In Mikhail Gorbachev’s era of glasnost, the Soviets have increasingly examined—and criticized—the excesses of their past. On a recent trip to Siberia, Maclean’s Moscow Bureau Chief Anthony Wilson-Smith visited one victim of Josef Stalin’s labor camps. His report:
Often, when Asir Sandler talks about his life and the things he wanted to do, his voice quavers and his hands tremble. He is 72 now and he spent more than a decade in a Soviet labor camp. But Sandler, a short, slight and perpetually restless figure, usually functions without much difficulty. On the most bone-chilling winter days in his home city of Magadan in Siberia, where the temperature often drops to -50°C, Sandler walks the streets with the energy and stamina of a man 30 years younger. It is only when he talks about his labor camp years, his late second wife, and the bitter, wasted life of his lost and only son, that Sandler’s composure breaks. “I am a man with two lives,” he says in his thin, high voice. “The life I lived and the life I planned.”

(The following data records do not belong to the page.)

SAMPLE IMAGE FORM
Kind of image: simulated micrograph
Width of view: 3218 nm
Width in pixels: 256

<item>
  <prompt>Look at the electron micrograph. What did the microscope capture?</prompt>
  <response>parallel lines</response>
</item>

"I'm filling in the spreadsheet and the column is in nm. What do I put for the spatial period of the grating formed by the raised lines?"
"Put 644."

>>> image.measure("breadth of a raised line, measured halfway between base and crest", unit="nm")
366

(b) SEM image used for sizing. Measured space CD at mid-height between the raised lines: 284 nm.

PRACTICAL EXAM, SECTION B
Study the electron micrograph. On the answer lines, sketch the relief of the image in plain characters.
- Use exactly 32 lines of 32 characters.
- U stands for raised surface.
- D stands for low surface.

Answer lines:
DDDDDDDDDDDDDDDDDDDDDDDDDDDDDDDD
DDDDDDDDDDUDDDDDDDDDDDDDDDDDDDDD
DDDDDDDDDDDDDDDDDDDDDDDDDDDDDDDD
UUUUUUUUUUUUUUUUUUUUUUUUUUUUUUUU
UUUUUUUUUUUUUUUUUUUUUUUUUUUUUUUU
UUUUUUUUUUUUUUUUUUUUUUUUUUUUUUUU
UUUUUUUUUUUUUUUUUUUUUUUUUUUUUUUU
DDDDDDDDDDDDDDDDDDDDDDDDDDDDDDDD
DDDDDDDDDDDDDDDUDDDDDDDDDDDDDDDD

The life Sandler had expected ended abruptly on Dec .12, 1941,with a knock on the door of his apartment in Baku, in the Soviet republic of Azerbaijan. Sandler, then a 24-year-old soldier who wrote for army newspapers and magazines, opened the door to find two officers from the secret police. “They told me they were searching for evidence that I was a German spy,” he recalls. Instead, they found two poems, given to Sandler by a friend, which made several references to Stalin. Authorities declared the poems “sarcastic and therefore anti-Stalinist,” although Sandler insists that they were “innocuous.” Like most Soviets of that period, he says, he “believed Stalin to be perfect.” Sandler was arrested; his eight-months-pregnant wife was left alone. Says Sandler: “I had no idea why I was chosen.”
For the next three months, Sandler was alternately accused of spying for the Nazis, the United States and Britain. While he subsisted on a daily diet of bread and water, his weight dropped to 92 lb. from 154. He was sentenced to death. Then, he was told that if he wrote a plea for mercy, his sentence would be commuted to 10 years in a labor camp. Says Sandler: “One officer told me I was extremely fortunate to be receiving such treatment."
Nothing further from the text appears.